LB Gschwandtner
LB Gschwandtner

I’m Under A Bizarre Wildlife Attack (or the raccoons here came from MIT)

For years it was squirrels. Now don’t argue with me here. They are not cute. They are nasty tree rats that will eat anything and everything … anywhere. They will get into your attic or crawl spaces, poop on your rafters, carry in acorns and nest above where you sleep. In the middle of the night they’ll start leaping around somewhere over your bed and you’ll have a heart attack. All because they are nasty critters.

But that was before the raccoons arrived.

Now I like animals as much as anyone. I feed the birds and keep the birdbath filled. I don’t shoot at anything and when I have to relocate an animal I do it with a havaheart trap that is harmless. HOWEVER …

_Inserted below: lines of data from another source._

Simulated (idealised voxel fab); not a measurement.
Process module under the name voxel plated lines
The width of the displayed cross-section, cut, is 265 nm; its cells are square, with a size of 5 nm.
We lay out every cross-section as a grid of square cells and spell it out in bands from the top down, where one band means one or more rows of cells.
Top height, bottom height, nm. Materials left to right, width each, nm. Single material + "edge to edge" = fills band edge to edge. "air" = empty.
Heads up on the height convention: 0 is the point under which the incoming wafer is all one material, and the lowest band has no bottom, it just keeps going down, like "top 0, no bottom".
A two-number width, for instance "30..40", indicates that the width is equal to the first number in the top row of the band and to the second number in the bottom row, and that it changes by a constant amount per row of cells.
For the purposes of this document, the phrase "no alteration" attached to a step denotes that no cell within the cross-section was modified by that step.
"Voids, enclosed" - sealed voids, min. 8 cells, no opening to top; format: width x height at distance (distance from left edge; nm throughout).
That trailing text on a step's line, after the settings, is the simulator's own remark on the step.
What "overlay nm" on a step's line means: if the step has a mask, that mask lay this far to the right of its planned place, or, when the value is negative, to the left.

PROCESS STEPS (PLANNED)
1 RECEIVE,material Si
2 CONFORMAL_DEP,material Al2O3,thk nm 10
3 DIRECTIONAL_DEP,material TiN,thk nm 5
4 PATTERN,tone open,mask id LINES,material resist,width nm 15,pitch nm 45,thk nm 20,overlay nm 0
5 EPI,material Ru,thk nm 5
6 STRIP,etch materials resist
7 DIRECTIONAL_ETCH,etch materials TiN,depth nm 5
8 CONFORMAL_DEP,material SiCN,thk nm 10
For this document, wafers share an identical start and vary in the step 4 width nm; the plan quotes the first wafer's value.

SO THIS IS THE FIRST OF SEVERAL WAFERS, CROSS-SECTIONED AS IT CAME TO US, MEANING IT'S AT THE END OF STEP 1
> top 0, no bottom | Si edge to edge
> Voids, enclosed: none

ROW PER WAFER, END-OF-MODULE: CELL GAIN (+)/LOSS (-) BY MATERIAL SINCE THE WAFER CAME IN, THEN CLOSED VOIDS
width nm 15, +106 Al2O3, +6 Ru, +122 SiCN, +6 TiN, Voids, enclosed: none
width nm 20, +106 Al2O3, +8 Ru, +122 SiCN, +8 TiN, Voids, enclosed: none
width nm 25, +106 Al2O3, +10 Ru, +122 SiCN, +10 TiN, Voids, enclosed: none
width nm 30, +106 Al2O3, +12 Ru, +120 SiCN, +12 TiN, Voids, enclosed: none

The first morning I found my hummingbird feeders not only empty but moved from where they were hanging when I went to bed, of course I blamed my husband as the first and most obvious course of action.

“Why did you move all five hummer feeders last night?” I stood over his bed as he was still asleep.

“Huh?” Rubbing his eyes.

“The feeders … why did you move them?”

“What feeders?” Sitting up, looking lost.

“Oh please. That is such a lame excuse.” Irately delivered. And also totally wrong.

He had no idea how they got moved. So I simply tucked this away, refilled them and moved them back to original position.

And the next night it happened again. Except this time one had been knocked to the ground and chewed apart. Ok, I got it. WAR. But with who or what?